Designer Spotlight

Jean-Philippe Demeyer

Demeyer sits on a 1970s green mohair velvet sofa beneath a 1960s Flemish wool tapestry; in front of him, a shell-covered souvenir from the French Riviera tops a Gothic Revival–style coffee table, one of a pair from the 1960s.

Belgian antiquarian and interior designer Jean-Philippe Demeyer likes to describe his taste as “anti-serious.” That is, humorous, but not in a way that makes anyone laugh. He seeks surprising juxtapositions of pieces from different eras, origins, colors and moods, happily juxtaposing objects with high patina and funky style, against expensive objets and items of found-art kitsch. An example of an anti-serious interior, he says, might be a small English country cottage with a long antique walnut table that’s “much too big for the room” topped with a red-glass vase bought for five dollars on eBay.

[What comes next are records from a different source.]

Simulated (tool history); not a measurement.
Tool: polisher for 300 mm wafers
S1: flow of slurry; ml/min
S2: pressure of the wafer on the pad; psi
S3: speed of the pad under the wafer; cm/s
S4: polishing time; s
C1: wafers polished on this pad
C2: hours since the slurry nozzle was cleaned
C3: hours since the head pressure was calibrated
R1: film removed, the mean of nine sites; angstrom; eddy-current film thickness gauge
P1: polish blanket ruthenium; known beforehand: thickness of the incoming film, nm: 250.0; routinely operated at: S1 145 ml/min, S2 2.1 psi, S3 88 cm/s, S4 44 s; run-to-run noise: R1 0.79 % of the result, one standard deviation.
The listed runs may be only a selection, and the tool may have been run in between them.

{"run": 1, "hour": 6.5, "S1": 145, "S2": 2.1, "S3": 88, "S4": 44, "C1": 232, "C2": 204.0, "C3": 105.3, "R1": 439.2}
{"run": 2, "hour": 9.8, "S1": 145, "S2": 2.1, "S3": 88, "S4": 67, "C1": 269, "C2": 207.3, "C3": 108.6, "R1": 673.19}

Demeyer and his two business partners, Frank ver Elst and Jean-Paul Dewever, began their company with a small antiques shop in the Belgian seaside resort of Knokke. Here, they quickly developed a roster of well-heeled clients who wanted more than just an item or two, which led to a decision to expand. Now,  working from a moated 13th-century country estate about a ten-minute drive outside Bruges, in Belgium’s West Flanders, the three partners operate a much more far-reaching business under the name Rooigem, which includes interior decorating, antiques dealing, restoration and the design of bespoke sofas and chairs.

“People don’t buy one item anymore; they want the whole ensemble – the sofa and the table and the nice object and the coffee table, too,” says Demeyer of the international clients who come to him both for antiques and interior-design services. “The world completely changed about five years ago.” Demeyer attributes this change to new design concepts pioneered by people like fellow Belgian Axel Vervoordt, a trailblazer when it comes to mixing and matching design elements from all eras, rather than creating a whole “period” look. These days, Demeyer says, clients want their homes to evince a collector’s eye for detail.

A view toward the orangery reveals laurels planted in huge pots and horned animal skulls mounted as hunting trophies.

The 20,000-square-foot showroom also serves as home to Demeyer and his partners, all of whom quite literally make their work their lives, eating and sleeping in their workspace, which they are always redesigning to better show off their wares. Every room is a gallery, to a greater or lesser extent – including the bedrooms. All the furnishings in the house are for sale except those in the kitchen, which features an original black-stone sink and a massive modern range positioned in the inglenook fireplace. When they have clients visit, Demeyer says, they just tidy up a bit.

The stunning home, on a quiet byway in the countryside, across from an orchard studded with cows, is actually a series of buildings constructed over many centuries. The oldest section, where the partners eat and sleep, is an early medieval hunting lodge from about 1200, built along a pre-medieval road between Roman camps.

In the winter dining room, also in the oldest part of the house, the walls are painted in a bold grisaille graphic design called diamond point. Upstairs, in the library with original exposed-wood beams and a lime-green fireplace, a massive emerald-green shag carpet fills the ample floor space, topped with a mushroom-colored suede couch that’s as wide as a queen-size bed. In the windowsills, Demeyer has turned hand-blown glass platters from Parma, Italy, into sculptures, positioning them upright in steel frames so they catch the light.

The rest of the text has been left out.